The repository contains the prediction code for a classifier that could guess which country the temple is in. The code gets the path to a directory with images as a parameter, and returns a CSV file with the results. The solution has option of three pretrained models: Efficient Net B3, Efficient B0, VGG16. Efficient Net B3 is the default model since it gives the highest accuracy.
library | version |
---|---|
numpy | 1.22.1 |
opencv-python | 4.5.5.62 |
pandas | 1.4.0 |
Pillow | 9.0.0 |
python-dateutil | 2.8.2 |
pytz | 2021.3 |
six | 1.16.0 |
torch | 1.10.1 |
torchvision | 0.11.2 |
typing_extensions | 4.0.1 |
pip3 install -r requirements.txt
bash predict.sh --input_path [PATH TO IMAGE DIRECTORY] --model [MODEL NAME] --pretrained_path [Path of the Pretrained Model] --output_dir [Path to the directory where output will be written] --image_shape [Dimension of the input shape]

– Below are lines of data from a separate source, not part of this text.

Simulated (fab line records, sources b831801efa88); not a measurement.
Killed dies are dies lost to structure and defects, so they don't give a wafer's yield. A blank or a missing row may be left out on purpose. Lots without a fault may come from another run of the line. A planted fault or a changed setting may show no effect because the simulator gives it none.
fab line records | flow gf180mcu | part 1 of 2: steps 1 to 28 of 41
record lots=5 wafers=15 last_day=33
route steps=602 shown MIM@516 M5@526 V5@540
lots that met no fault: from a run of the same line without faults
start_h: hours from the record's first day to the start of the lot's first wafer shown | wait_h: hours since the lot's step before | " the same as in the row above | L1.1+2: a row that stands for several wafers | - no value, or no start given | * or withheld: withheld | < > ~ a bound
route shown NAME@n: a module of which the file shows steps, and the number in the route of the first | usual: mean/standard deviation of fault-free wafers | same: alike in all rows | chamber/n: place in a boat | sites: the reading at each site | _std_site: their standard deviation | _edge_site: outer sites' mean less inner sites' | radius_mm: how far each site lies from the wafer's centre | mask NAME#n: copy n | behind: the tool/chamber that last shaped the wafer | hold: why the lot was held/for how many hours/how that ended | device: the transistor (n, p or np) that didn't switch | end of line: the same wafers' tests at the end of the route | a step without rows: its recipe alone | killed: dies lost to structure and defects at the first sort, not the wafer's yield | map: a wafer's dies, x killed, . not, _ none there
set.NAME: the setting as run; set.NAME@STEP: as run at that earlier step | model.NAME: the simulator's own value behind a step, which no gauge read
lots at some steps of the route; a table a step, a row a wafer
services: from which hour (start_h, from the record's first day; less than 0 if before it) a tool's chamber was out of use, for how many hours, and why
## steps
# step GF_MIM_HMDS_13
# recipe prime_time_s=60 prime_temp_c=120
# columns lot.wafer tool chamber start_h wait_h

Argument | Required/Optional | Meaning |
---|---|---|
--input_path | Required | Path of the Input Directory |
--model | Optional [Default: EFFB3] | Prediction Model to be used |
--pretrained_path | Optional [Default: models/temple-classifier-eff-best.pt] | Path of the pretrained model |
--output_dir | Optional [Default: data/output/] | Path of the Output Directory |
--image_shape | Optional [Default: 300] | Width and Height of the image |
bash predict.sh --input_path data/input/
bash predict.sh --input_path data/input/ --model EFFB0 --pretrained_path models/temple-classifier-effb0.pt --image_shape 224
bash predict.sh --input_path data/input/ --model VGG16 --pretrained_path models/temple-classifier-vgg.pt --image_shape 224
Paste the pretrained models downloaded from the link below in the models file
bash predict.sh --help
The images were divided in training and test dataset on a 80:20 split.
After Training-Testing split, the distribution is as follows
Category | #Images |
---|---|
Train | 576 |
Test | 138 |
Data augmentation was performed on training data.
The following augmentation techniques were applied:
- Random 90 Degree Rotation
- Random Crop
- Adding Gaussian Noise
- Adding Fog like noise
- Changing the color temperature(to give a night likeview)
- Redacting Random Parts of image
Data Augmentation is applied such that each class is augmented till we reach to a max of 400 image per class or we have augmented each image with a factor of 10
Class | Count |
---|---|
Australia | 28 |
Indonesia-Bali | 36 |
Germany | 86 |
Armenia | 9 |
Portugal+Brazil | 44 |
Japan | 50 |
Thailand | 84 |
Spain | 55 |
Malaysia+Indonesia | 44 |
Hungary+Slovakia+Croatia | 40 |
Russia | 100 |
Total | 576 |
Class | CountOfImagesAfterAugmentation |
---|---|
Australia | 280 |
Indonesia-Bali | 360 |
Germany | 400 |
Armenia | 90 |
Portugal+Brazil | 400 |
Japan | 400 |
Thailand | 400 |
Spain | 400 |
Malaysia+Indonesia | 400 |
Hungary+Slovakia+Croatia | 400 |
Russia | 400 |
Total | 3930 |
Each class of augmented train image is now randomly split into train and val dataset in 80:20
Category | #Images |
---|---|
train | 3144 |
val | 786 |
test | 138 |
The model is now finetuned on various CNN architectures trained on Imagenet data, Following changes are made to each of the net
- The size of the final layer is changed to suit the dataset making the size to x,11, x is the size of the output of the previous layer
- The weights of all but last CNN layer is freezed during the training process
Model | Accuracy | Weights |
---|---|---|
EfficientNet B3 | 84.061 | effb3weights |
EfficientNet B0 | 81.88 | effb0weights |
VGG16 | 81.15 | vggweights |
Please Look at notebook modelTraining.iypnb in the folder notebooks for more analysis performed; The notebook explains the reason for bottom two underperforming class
Armenia is not considered in tests due to only having 9 unaugmented images in train+val dataset
Following are the notebooks present in the notebooks folder
- ImageClassification_Efficientnet_B3.ipynb: Contains the training code for Efficient Net B3
- ImageClassification_Efficientnet_B0.ipynb: Contains the training code for Efficient Net B0
- ImageClassification_Efficientnet_VGG.ipynb: Contains the training code for VGG16
- modelTesting.ipynb: Contains the result calculation and the analysis of the results on test dataset
- DataSplit-Augmentation.ipynb: Contains the code to split the code in train and test; augmenment the train; split the augmented data in train and val
- DataVisualisation.ipynb: Visualiztion of data distribution
Category | Datalink |
---|---|
train | train |
val | val |
test | test |